Thursday, March 4, 2010

Secrecy is not privacy.

When we talk about privacy with regard to our information in the digital age, we're talking about a number of different things. One of them is secrecy. Not revealing a person's secret may be essential to protect them from the consequences of their becoming public knowledge - discrimination and persecution. On the other hand, revealing a person's secret may be necessary to prevent them from harming others.

The saying "Three can keep a secret if two are dead," was popular centuries before Google, Facebook, and the Patriot Act. In pre-industrial societies, you had no secrets because everyone you knew, knew everyone else that you knew. Even the king wouldn't recognize you on sight, the selectman knew you, and he could inform on you to the magistrate, and so on.

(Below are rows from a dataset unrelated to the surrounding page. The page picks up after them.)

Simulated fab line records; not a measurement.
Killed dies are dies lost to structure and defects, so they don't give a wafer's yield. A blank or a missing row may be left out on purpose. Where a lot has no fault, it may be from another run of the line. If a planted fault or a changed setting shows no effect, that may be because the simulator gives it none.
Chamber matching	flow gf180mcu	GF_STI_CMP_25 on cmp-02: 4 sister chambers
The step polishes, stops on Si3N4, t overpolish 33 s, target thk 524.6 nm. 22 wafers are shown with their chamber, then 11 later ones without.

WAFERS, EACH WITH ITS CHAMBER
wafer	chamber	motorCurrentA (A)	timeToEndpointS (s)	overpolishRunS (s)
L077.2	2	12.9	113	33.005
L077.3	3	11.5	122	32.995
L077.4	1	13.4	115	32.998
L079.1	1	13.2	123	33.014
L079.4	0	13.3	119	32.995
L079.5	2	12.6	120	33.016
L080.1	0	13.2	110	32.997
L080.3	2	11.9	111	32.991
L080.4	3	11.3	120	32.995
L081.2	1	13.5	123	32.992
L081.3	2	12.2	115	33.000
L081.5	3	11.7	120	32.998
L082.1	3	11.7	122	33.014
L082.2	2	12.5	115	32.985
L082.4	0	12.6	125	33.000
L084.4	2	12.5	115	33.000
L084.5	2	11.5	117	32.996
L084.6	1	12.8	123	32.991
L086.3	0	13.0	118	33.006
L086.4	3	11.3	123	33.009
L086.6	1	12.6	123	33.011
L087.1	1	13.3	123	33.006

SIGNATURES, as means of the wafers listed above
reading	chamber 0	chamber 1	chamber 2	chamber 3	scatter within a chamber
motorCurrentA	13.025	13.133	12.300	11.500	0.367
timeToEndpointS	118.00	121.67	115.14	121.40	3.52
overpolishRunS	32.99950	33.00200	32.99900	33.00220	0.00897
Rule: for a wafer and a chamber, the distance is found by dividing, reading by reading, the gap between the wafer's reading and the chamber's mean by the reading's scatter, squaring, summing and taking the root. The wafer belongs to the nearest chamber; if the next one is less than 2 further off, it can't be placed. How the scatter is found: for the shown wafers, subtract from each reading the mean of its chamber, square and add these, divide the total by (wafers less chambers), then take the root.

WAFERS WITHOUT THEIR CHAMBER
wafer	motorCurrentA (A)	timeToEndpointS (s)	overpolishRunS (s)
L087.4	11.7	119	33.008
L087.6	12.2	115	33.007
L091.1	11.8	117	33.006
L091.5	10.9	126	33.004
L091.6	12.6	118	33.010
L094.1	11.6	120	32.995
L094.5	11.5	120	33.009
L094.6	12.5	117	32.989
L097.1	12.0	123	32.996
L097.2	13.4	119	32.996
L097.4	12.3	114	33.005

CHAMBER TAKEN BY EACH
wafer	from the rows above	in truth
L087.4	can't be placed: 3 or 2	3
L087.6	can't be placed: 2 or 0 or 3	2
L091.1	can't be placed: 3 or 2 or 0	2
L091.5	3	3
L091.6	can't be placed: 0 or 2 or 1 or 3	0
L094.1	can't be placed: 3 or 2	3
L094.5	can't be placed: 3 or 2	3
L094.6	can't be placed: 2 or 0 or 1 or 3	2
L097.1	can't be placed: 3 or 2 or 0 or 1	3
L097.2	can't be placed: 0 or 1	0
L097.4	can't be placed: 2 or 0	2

Then there was a blip in history where people concentrated in cities, anonymous in the crowd. Differences of race, culture, class, occupation, and recreational preference formed self-contained information networks. Gossip in the Screen Actor's Guild might reach in Congress, but it required attention and effort. A socialist, a homosexual, a light-skinned African American, might pass for a member of the mainstream. An enemy or overly curious person might find out, and accidental discoveries could happen, and these were subjects of much anxiety for people attempting to pass.

The difference now is that your inquisitive counterpart has Google search and Facebook's raison d'etre is facilitating accidental encounters. Federal subpoenas pull up not warehouses full of paper, but digital files that can be transmitted and analyzed in fractions of seconds. The digital medium is so fast and cheap that much more data is being retained and examined for useful patterns than was ever possible in the era of print.

But a lot of us are still passing - or trying to. Many forms of discrimination and persecution are now illegal, but they still happen. There are always loopholes, dark corners, subtle and sneaky attacks that are undetectable or unenforceable. And there are other forms of discrimination and persecution that are still legal and socially acceptable in at least some milieus.

We are still trying to hide our secrets, but it's getting harder and harder. All it takes is a photo of you in someone else's Facebook album, a blog post you forgot to mark private, or a webpage you long since took down that's still in Memory Hole. If there's a federal subpoena, even more is available to scrutiny - your library records, your webmail archives, purchases made with your debit card, websites accessed from your IP address...

Is the problem that we can't keep our secrets anymore or that we still need to have them?
Would it be easier and more advantageous to reinforce our personal information fortresses or change law and culture so drastically that these facts about our personal lives could not be used against us?